ALBUQUERQUE, N.M. — Humanity has valued seashells for their beauty as ornaments and utility as tools for thousands of years. But even alchemists never tried transmuting base materials into the very fine interlayering necessary to create a shell’s strength, hardness, and toughness.
Now, in a paper published in the July 16 Nature, researchers at the Department of Energy’s (DOE) Sandia National Laboratories and the University of New Mexico (UNM) disclose a rapid and efficient method to self-assemble diverse materials into coatings that mimic seashell structures.
The process permits rapid formation of tough, strong, optically transparent coatings suitable for applications such as automotive finishes, as well as coatings for implements and optical lenses.
A preliminary analysis shows the coating to be more than twice as hard as the same materials mixed randomly.
The secret of easily accreting these very thin laminations had eluded scientists for years. Laminations based upon the seashell model are important because of the improved properties achieved by alternating layers of flexible, cushioning biopolymers with hard layers of calcium carbonate. Abalone shell, for example, composed of approximately one percent polymer and 99 percent aragonite (CaCO3) by volume, is two times harder and 1,000 times stronger than its constituent materials.
Cracks that begin in any calcium carbonate layer are immediately intercepted by a polymer layer. The crack thus requires still more energy before it can propagate through succeeding calcium carbonate layers, thus improving their resistance to fractures.

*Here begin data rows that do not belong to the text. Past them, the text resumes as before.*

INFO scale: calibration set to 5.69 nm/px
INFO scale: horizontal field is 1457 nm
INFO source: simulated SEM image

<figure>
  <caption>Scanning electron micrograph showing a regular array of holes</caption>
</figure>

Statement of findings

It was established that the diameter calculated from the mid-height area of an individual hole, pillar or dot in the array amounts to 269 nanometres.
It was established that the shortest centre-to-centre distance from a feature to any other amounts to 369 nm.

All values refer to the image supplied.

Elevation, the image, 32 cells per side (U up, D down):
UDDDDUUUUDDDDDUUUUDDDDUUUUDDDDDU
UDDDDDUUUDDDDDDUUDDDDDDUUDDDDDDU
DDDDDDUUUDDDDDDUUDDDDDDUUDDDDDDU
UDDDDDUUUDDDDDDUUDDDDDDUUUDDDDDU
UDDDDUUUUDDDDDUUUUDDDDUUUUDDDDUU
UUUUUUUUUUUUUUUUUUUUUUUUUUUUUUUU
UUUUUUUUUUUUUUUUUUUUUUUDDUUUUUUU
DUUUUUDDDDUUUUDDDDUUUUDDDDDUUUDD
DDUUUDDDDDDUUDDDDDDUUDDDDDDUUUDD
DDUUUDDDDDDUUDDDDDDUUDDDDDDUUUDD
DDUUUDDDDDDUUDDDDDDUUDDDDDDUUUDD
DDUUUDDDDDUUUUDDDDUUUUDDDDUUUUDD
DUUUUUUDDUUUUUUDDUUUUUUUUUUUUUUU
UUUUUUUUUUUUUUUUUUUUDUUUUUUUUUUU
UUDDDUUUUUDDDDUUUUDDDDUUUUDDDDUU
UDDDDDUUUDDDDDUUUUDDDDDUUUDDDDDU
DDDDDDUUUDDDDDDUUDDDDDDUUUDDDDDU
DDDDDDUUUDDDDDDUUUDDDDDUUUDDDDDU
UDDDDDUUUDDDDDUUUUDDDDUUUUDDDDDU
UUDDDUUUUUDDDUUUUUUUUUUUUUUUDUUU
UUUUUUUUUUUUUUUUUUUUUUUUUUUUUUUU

The process, developed by Sandia researchers Alan Sellinger and Jeff Brinker, working with UNM students Pilar Weiss and Yungfeng Lu, is based on the scientifically well-known tendency of two-sided detergent molecules, composed of hydrophilic (water-loving) and hydrophobic (water-hating) portions, to spontaneously form spherical molecular assemblies called micelles.
In water, micelles arrange themselves so that the water-loving part of the detergent is in contact with water, while the water-hating, hydrophobic part is shielded in the micellar interior. This arrangement is useful when washing dishes because oils are quickly adsorbed in the hydrophobic interiors, allowing them to be rinsed away. Similarly, in the composite process, micelles separate and organize inorganic molecules around the micelles’ hydrophilic exterior and organic molecules within the hydrophobic interiors.
During the coating process, the intentional evaporation of water further arranges the micelles into alternating layers of organic and inorganic molecules — called precursors — in a single step. A low-temperature heat treatment polymerizes the organic and inorganic layers and bonds their interfaces.
Previous nanocomposite assembly processes involved tedious, sequential deposition of individual organic and inorganic layers. This approach produces, after much time, only layered constructions. The Sandia process takes only a few seconds and can easily be modified to achieve 1-, 2-, or 3-dimensional connectivity of the reinforcing polymer phase.
The work was funded in part by the UNM/National Science Foundation’s Center for Micro-Engineered Materials, DOE’s Basic Energy Sciences, and Sandia’s Laboratory-Directed Research and Development Program.